The Combined Group is expected to create added value to both CapMan's and Norvestia's shareholders based on growth, benefits from operating as a larger entity in the private equity field, a more effective utilisation of the existing asset base, as well as tangible cost synergies, among others. The objective of the Combined Group is to offer the best private equity experience and have a positive impact on the economic development of its stakeholders.

Key strategic growth themes

  • The utilisation of CapMan's brand and network in versatile investment activities: CapMan has a long-standing operating history and is a front-runner in private equity, especially in the Nordic countries. Due to its position, CapMan is well-positioned to evaluate deal flow, i.e. investment opportunities available in the market. CapMan is well-equipped to make use of these opportunities within existing investment strategies or by creating new funds or solutions tailored to suitable groups of investors.
  • A versatile selection of investment strategies and services: CapMan's objective is to offer the best private equity experience by developing innovative and effective solutions that offer attractive returns for investors. For example, the intention is to expand investments in growth equity by utilising CapMan's current resources and expertise.
  • The launch of new investment solutions: Fund raising and making investments from fund proceeds in line with their respective investment strategies continues as a central part of CapMan's business operations. In addition, in areas where CapMan does not have actively investing funds, CapMan may make investments directly from its own balance sheet in the form of a new so called "Tactical Opportunity" investment strategy as well as sell such investment interests to investors. CapMan may also offer liquidity for its fund investors by buying and selling fund interests in the secondary market.
  • Result oriented business culture: CapMan's larger investment capacity allows for more flexibility and enables quicker investment decisions. A more active balance sheet management emphasises the significance of ownership as it relates to performance. CapMan's and Norvestia's combined and diverse personnel resources allow further development of existing products and developing and introducing new products. A stronger CapMan is also an attractive employer.

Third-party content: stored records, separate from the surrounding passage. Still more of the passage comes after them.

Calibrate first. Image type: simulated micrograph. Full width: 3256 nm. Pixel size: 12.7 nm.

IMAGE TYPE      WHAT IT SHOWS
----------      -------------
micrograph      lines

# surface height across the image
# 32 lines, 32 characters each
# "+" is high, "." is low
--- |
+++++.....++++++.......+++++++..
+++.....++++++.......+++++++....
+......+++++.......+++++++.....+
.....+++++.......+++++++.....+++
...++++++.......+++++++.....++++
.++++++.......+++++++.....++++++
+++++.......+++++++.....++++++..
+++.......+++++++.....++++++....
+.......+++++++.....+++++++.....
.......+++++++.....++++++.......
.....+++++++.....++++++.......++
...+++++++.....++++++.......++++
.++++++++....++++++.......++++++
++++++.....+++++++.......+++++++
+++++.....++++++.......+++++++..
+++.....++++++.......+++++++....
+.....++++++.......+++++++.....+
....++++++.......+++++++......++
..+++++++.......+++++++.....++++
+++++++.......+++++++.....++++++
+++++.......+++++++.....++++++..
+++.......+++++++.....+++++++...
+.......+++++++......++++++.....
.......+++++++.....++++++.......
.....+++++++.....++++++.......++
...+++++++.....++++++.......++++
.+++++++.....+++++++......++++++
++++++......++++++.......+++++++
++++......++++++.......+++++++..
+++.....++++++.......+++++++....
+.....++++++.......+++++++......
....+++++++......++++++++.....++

Active and efficient use of own balance sheet supports developing the business

  • A significantly stronger investment capacity combined with a net gearing objective of on average no more than 40 per cent reduces the dependency of the business of external fundraising and increases the efficiency of the investment business. Own investment capacity of around € 200 million will be allocated more actively into private equity investments in the future, including investments into private equity funds, growth equity and Tactical Opportunity investments. A more active allocation of the investment capacity from market investments to the unlisted market will improve the return profile of the investment portfolio.

Significant synergies

  • The annual cost and financing synergies generated by the combination are expected to exceed €3 million per annum as a result of removal of overlapping operations, lower fixed costs, centralised administration and reduced financial costs, among other factors.

Objective to grow dividend

  • The Management Company and Services business that pursues selective and profitable growth, a strong balance sheet and good operating cash flow, creates a foundation for executing an active dividend policy. CapMan's objective is to pay at least 75 per cent of its earnings per share as dividend following the consummation of the Combination.

Comments of the management of CapMan and Norvestia

Heikki Westerlund, CEO of CapMan

"Private equity is a growing field that interests a broader investor base. As one of the front-runners in the field, we have offered our customers diverse investment strategies for more than 25 years. Strong focus on value creation abilities and the creation of products that are based on such value creation is at the core of our growth strategy. Norvestia strengthens CapMan's position as a solid and leading Nordic private equity asset management and investment company.

We have been an anchor owner of Norvestia since May 2015, when CapMan became the largest single shareholder of Norvestia. We identify excellent growth opportunities in, among others, the Growth Equity strategy that invests in unlisted companies, but it is difficult to build growth on Norvestia's well-managed Market Investments portfolio. We have an extensive private equity experience especially as active value creation professionals, a broad and international customer base, good access to potential investments and a strong brand.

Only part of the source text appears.